Skip to main content

UTF-8 encoding

Starting with version 3.1, Simplicité is using by default using the UTF-8 encoding (previous versions were using by default the ISO-8859-1 encoding).

Depending on your installation, using UTF-8 may require some addition configurations described below.

If you experiment any character encoding issues, you must have misconfigured or forgotten something.

JVM

It is required to set the JVM default encoding to UTF-8.

The most reliable way to do it is by adding an explict -Dfile.encoding=UTF-8 to the JVM options.

Note: on Linux it is also possible to set the LANG environment variable (e.g. en_US.UTF-8) either for the account running Tomcat level or, preferably, globally.

Application servers

Tomcat

For Tomcat 6 and 7, the connectors definitions in conf/server.xml needs to be updated to force UTF-8 for URI encoding:

<Connector URIEncoding="UTF-8" ... />

Starting with Tomcat 8 this is the default, so you only need to change something if you don't use UTF-8.

Databases

HSQLDB

Nothing to do :-)

MySQL

The default encoding of the database must be set to utf8 and the default collation to utf8_unicode_ci

Warning: You can use other language-specific unicode collations instead of the utf8_unicode_ci if needed but if you use the utf8_bin collation, the columns search will be case sensitive

This can be set as server's default in your MySQL config file:

[mysqld]
(...)
collation_server=utf8_unicode_ci
character_set_server=utf8
(...)

Note: when changing these values a database service restart is needed

This can also be set at the database level by:

CREATE DATABASE <database name> DEFAULT CHARACTER SET utf8 [DEFAULT COLLATE utf8_unicode_ci];

This can be also done after creation by:

ALTER DATABASE <database name> DEFAULT CHARACTER SET utf8 [DEFAULT COLLATE utf8_unicode_ci];

In both case defining an explicit collation is not mandatory (the value above is the default value for uft8 chraracter set).

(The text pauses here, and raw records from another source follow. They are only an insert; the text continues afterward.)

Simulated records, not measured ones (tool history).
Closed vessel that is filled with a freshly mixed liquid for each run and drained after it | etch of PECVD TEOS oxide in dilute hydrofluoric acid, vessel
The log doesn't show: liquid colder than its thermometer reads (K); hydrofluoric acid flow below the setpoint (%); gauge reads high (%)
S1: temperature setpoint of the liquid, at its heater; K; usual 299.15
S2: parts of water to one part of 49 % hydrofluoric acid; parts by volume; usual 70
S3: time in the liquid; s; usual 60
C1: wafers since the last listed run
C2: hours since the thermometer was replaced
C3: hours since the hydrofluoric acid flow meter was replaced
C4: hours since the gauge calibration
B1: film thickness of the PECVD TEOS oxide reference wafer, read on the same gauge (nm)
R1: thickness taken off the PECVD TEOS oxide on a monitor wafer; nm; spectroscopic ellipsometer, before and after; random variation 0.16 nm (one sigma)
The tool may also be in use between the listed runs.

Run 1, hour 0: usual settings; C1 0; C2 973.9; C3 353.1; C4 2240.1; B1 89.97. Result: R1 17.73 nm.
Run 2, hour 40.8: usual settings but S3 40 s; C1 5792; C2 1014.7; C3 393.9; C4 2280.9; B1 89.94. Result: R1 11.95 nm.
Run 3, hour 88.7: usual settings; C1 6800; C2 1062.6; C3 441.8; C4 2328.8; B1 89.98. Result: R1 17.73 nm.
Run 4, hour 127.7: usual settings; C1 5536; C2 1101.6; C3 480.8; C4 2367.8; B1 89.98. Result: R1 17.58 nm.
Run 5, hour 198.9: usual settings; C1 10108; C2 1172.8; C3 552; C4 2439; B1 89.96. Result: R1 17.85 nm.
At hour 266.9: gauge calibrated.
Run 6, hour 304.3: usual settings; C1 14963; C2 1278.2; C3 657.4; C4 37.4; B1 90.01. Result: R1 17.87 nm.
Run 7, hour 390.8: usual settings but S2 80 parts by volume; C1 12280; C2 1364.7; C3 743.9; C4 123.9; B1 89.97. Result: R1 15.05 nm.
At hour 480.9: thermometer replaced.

Note 1: for using modern characters such as emoticons, you must use utf8mb4 character set instead of uft8

Note 2: If the database was loaded before its character set is set to UTF-8 you must reload it or convert explicitly all tables (see below)

When using the setup package, the db-mysql.properties must be adjusted for setting UTF-8 support in the JDBC URL of the datasource, this means the JDBC URL must contains the &amp;characterEncoding=utf8&amp;characterResultSets=utf8 options).

For Tomcat, this results in a datasource descriptor similar to this one:

<Resource
name="jdbc/mysqlexample"
type="javax.sql.DataSource"
auth="Container"
username="<username>"
password="<password>"
driverClassName="com.mysql.jdbc.Driver"
url="jdbc:mysql://<host>:<port>/<database name>?autoReconnect=true&amp;characterEncoding=utf8&amp;characterResultSets=utf8"/>

To check current charset and collation of existing tables you can use:

	SHOW TABLE STATUS LIKE '<table name>';

To convert existing tables to UTF-8 you can use:

	ALTER TABLE <table name> CONVERT TO CHARACTER SET utf8 COLLATE utf8_unicode_ci;

PostgreSQL

The database must be created with UTF-8 encoding:

	create database simplicite encoding 'UTF8' lc_ctype 'en_US.UTF-8' lc_collate 'en_US.UTF-8' template <an UTF-8 database template name>;

Note: if you have created a database using another encoding you must drop it and do it again

No additional configuration is then need at the datasource descriptor level.

Oracle

The unicode support must be present and installed for server. Nothing else is required.

Microsoft SQLServer

No native UTF-8 support (unless using nchar and nvarchar types which is not the default).

Note: this constraint does not seem applicable to SQLServer 2017+ on Linux

Custom code

Java and server side scripts

Make sure that you use Globals.getPlatformEncoding() for designating the platform encoding (instead of hard-coded encoding name) when you use APIs that have encoding argument(s).

Note: you shouldn't be using such APIs unless you really need to do explicit encoding conversions (e.g. from a ISO-8859-1 encoded file in an adapter).

Custom JSP pages and servlets

If you have custom JSP pages (you shouldn't if you use recent versions of the platform for which external objects must be preferred to custom JSP pages and servlets). you need to adjust the following directive if present :

<%@ page pageEncoding="UTF-8" %>

You should also adjust the following instruction if present in your custom JSP pages and/or servlets:

request.setCharacterEncoding("UTF-8");

Note: If you use the standard API ServletTool.setHTTPHeaders method instead of above directive and/or instruction (which is definitely the right approach) you don''t need to do anything._

Others

If you need to convert a text file from ISO-8859-1 to UTF-8 you can, for instance, use the Linux iconv command line tool:

	iconv -f ISO-8859-1 -t UTF-8 iso.txt > utf.txt

Most modern text editors also provide features to convert files from one encoding to another.